Another Mystery Model

Wednesday, October 4, 2023

Voices

I was just reading a book that I had started, and then set aside for some reason.   I often do this, because when I take up the book again, I'd have forgotten what caused me to give up on it, and I can often connect with it fairly well, and even finish it. 

This particular story was strange and interesting.  The main character was a little obsessive, and she was in love with a girl who wanted to study abroad.  She found that she could not even sleep at night, thinking about what her girl was doing.  The girl, meanwhile, had broken up with her, probably not wanting to continue a relationship with such an obsessive lover. 

I had taken the book back up sort of in the middle, where I had (presumably) left off reading it, so I was suprised to discover that the main girl was in beauty school.  I had to think about that for a while.  Of course, there are people in beauty school, and they fall in love, sometimes with other girls, but it was just that I had hardly ever picked up a story about such a girl. 
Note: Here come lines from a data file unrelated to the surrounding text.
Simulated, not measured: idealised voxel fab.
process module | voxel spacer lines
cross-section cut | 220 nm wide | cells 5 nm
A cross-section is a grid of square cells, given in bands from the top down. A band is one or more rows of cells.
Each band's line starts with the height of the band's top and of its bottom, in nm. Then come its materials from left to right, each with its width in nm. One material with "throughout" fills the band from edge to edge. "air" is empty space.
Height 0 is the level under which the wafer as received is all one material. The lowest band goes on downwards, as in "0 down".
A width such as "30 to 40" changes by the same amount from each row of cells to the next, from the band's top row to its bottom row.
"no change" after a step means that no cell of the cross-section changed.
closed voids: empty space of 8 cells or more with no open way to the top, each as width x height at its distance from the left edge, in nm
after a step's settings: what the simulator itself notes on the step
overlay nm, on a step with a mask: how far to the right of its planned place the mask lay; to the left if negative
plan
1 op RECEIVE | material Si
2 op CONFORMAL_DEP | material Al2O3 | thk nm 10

Presently, she begins to date a girl who was in culinary school.  This was amazing, except that the girl from culinary school seemed to not be of very stable character.   (The main girl just mentions that she had thought about her former girlfriend, now back from abroad, and her new lover freaks out.)

By this time, I was fascinated by the story.  What was more, the author sometimes dropped into using the same careless grammar that the characters were using!  So the speech she was placing in the lips of the two protagonists was not just to make the narration and the dialog more convincing; it was the author's natural idiom. 

Well, on one hand, I was full of admiration that a clearly working- class girl who I would expect to have had trouble with writing and story-telling had surmounted these obstacles, and become an author.  On the other hand, I was upset that I could not expect her (the author) to be able to give a variety of voices to her characters, or create pictures of these characters, using voice as a tool. 

Is it a weakness in me,  as a reader, that I'm going to be distracted by this author's errors in grammar for this entire story?  Because I am; I'm dying to learn how the story ends, but the character is so dreadfully weak-minded that I'll be cringing continuously while I read.  But I have to finish this book.